As mobile technology continues to penetrate Africa, transnational crime groups and terrorists are expanding their cybercrime activities on the continent.

The funding, which the State Department called the “first-of-its-kind,” is being granted to the United Nations Office on Drugs and Crime Global Program on Cybercrime in Africa and would be applied toward “criminal enforcement training and technical assistance for judges and prosecutors of East African nations.”

“We estimate that $250,000 of program funds could train up to one hundred judges and prosecutors,” a State Department spokesman told The Daily Caller.

“Much of our work with these funds will aim for the establishment of fundamentals: basic laws that criminalize cybercrime conduct, laws on handling electronic evidence, laws and processes for encouraging whole-of-government coordination and international cooperation in real-time,” said the spokesman.

The Justice Department would consult on the training. The project, the State Department said in a statement, is a “reflection of efforts of the United States to combat transnational crime and cybercrime worldwide.”
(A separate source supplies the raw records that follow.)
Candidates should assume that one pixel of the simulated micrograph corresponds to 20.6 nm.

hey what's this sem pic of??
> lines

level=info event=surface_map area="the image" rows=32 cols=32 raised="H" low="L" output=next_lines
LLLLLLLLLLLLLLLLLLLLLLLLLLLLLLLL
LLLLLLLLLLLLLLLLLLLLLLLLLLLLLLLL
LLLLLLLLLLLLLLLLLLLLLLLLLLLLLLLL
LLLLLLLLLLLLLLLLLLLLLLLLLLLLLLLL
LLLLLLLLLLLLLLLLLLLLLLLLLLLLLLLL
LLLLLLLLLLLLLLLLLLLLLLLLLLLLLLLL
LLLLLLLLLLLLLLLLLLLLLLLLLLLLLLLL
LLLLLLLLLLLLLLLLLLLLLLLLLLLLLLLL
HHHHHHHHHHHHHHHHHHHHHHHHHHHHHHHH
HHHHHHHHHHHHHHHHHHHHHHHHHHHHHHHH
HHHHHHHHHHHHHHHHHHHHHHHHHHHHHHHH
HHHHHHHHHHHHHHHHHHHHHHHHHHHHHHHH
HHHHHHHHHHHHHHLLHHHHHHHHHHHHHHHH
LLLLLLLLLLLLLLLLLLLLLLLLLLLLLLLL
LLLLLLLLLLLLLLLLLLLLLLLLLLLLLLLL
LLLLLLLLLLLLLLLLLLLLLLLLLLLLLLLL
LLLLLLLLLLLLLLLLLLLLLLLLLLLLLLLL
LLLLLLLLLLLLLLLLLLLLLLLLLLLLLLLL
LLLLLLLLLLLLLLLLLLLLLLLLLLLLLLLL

In a recent piece by Nairobi-based tech journalist Vince Matinde, according to the Cyber Security Africa team, cybercrime in 2011 in the U.S. only amounted to a loss of 0.02 percent of GDP, but in Kenya cybercrime created a loss of 0.05 percent of GDP.

“The US is a major donor to the UNODC,” a State Department spokesman told The Daily Caller.

“We view the organization as an important implementer of drug control, crime prevention and criminal justice capacity building and technical assistance programs on a global scale,” said the spokesman

UNODC did not immediately return The Daily Caller’s request for comment.